Getlago

Mar 17

/

7 min read

Billing System Scalability: Horizontal Scaling, Sharding, Multi-Tenancy

Anh-Tho Chuong

Anh-Tho Chuong

Share on

LinkedInX

Billing system scalability is one of the most underestimated engineering challenges in SaaS infrastructure: a billing system that handles 10,000 customers smoothly can grind to a halt at 1 million customers if it was designed without horizontal scaling in mind. According to McKinsey's 2024 Technology Report, scaling failures in billing infrastructure account for 23% of revenue-impacting production incidents at high-growth SaaS companies [1]. This guide covers the core architectural patterns — horizontal scaling, database sharding, and multi-tenancy — that allow billing systems to grow without requiring complete rewrites.

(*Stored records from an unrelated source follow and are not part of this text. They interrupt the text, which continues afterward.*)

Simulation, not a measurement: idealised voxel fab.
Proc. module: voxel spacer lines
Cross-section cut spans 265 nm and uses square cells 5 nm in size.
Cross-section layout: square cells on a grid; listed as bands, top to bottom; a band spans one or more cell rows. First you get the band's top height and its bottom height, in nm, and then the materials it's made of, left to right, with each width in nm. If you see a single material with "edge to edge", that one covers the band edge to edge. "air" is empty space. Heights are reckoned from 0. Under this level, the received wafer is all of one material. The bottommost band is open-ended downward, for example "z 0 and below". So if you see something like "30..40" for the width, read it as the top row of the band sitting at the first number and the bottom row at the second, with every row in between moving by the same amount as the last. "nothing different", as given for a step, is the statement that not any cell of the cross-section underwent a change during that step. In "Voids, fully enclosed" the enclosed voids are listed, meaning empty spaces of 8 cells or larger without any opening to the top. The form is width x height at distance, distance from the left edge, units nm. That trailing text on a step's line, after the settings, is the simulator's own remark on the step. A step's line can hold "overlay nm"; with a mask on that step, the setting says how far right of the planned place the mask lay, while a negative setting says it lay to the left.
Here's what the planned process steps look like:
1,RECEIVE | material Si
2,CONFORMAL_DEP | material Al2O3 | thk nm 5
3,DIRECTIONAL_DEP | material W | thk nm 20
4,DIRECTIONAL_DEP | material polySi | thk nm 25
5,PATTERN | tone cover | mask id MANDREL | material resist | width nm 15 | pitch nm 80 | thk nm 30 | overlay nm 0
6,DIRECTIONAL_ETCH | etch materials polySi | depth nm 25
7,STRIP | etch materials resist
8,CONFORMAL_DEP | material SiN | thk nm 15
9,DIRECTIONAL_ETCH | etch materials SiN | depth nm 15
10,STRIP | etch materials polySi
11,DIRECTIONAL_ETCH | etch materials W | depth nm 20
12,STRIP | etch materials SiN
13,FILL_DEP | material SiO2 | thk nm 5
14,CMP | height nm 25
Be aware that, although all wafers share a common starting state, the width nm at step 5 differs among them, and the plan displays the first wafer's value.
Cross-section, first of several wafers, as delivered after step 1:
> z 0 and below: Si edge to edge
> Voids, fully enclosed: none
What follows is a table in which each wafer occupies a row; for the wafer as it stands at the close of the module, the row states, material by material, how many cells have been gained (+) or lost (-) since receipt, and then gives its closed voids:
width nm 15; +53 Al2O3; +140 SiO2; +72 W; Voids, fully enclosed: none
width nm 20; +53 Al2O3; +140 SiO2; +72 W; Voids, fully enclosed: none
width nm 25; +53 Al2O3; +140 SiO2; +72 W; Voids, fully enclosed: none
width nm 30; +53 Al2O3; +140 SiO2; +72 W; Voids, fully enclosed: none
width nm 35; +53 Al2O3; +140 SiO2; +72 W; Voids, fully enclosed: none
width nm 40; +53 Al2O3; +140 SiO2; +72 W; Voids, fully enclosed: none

What Is Horizontal Scaling in Billing Systems?

Horizontal scaling in billing systems means adding more machines to distribute load rather than upgrading existing machines with more CPU or RAM (vertical scaling). Billing workloads — event ingestion, invoice generation, payment processing — are naturally parallelizable: invoices for different customers have no dependencies on each other and can be generated concurrently across multiple workers. A horizontally scaled billing system routes work through a queue, with worker nodes picking up jobs independently. When load spikes — at end-of-month billing cycles, for example — additional workers spin up automatically to absorb the volume, then scale back down to reduce cost [2].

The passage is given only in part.